Mexico has been in conversation with the Castro regime since the Cuban Revolution and it is the only country that never broke diplomatic relations with the island. Still, the relationship began to veer off course in the 1990s. It derailed completely in 1999 when then Mexican President Ernesto Zedillo made a strong indictment of the human rights issues in Cuba at the Ibero-American Summit in Havana. Then Mexican Secretary of Foreign Affairs Rosario Green also held a meeting with dissidents.
During the presidency of Vicente Fox (2000-2006) dialogue broke down even more. Even though tensions eased during Felipe Calderón's tenure, the ice did not break until the Institutional Revolutionary Party returned to power last year. In October, Mexican Secretary of Foreign Affairs José Antonio Meade visited Havana and his counterpart Bruno Rodríguez traveled to Mexico City. As a result of these meetings Mexico cancelled 70 percent of Cuba's debt, or 340 million dollars. Mexico's Banco Nacional de Comercio Exterior said that the measure was not a gift. It erased the "capitalization of accrued moratorium interest." It was not in any way an act of grace. In a few months the Mexican Secretary of Economy, Ildefonso Guajardo, will lead a delegation of high level financial entities and businesses on an exploratory mission for investments on the island.
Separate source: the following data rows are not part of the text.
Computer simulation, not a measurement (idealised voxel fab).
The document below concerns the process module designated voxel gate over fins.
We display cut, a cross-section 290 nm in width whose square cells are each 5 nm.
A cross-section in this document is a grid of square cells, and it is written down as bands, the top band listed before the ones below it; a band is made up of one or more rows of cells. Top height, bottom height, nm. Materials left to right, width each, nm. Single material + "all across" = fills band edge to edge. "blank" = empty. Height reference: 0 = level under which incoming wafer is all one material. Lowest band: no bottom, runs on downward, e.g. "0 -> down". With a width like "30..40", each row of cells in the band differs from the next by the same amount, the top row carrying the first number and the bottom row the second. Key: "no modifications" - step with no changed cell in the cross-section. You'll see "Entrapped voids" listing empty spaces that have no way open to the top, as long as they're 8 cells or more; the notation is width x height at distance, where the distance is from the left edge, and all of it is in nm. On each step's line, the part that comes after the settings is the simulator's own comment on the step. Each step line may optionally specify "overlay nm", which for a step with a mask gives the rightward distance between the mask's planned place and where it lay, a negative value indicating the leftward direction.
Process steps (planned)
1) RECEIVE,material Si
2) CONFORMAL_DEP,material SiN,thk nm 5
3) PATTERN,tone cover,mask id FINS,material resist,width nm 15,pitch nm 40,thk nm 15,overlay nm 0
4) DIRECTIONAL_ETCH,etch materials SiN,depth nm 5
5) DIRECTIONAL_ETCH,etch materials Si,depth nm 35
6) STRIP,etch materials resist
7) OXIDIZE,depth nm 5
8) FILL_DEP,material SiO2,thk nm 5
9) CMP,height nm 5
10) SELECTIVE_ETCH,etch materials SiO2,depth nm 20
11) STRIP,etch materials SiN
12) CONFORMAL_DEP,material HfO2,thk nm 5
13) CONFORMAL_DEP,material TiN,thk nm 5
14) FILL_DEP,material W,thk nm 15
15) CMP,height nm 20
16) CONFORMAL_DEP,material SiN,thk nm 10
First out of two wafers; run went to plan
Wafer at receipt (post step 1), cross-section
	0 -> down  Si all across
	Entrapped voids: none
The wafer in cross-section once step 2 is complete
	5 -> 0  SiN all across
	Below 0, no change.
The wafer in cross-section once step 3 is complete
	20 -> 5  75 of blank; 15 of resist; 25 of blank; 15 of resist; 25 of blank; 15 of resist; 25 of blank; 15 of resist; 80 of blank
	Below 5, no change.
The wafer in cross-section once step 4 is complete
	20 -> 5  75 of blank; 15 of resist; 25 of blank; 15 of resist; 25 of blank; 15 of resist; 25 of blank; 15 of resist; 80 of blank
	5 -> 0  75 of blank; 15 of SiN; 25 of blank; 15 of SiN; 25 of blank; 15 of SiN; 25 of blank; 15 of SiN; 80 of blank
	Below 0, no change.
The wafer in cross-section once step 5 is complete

The meeting benefits both parties. Havana needs to expand its diplomatic relations since its main ally, Venezuela, is suffering from economic degradation. Mexico needs to get a head start in the race for hegemony in the region as it faces Brazilian power. This week Brazilian President Dilma Rousseff joined the fight as she inaugurated the large port in Mariel, Cuba, about 45 kilometers west of the capital. The Brazilian company Odebrecht invested 1,092 dollars in the Cuban project.
Mexico is Cuba's third most important commercial partner in the region after Venezuela and Brazil. According to government sources, Mexican currently invests 730 million dollars on the island. Trade between the two countries accounted for 280 million dollars between January and September 2013.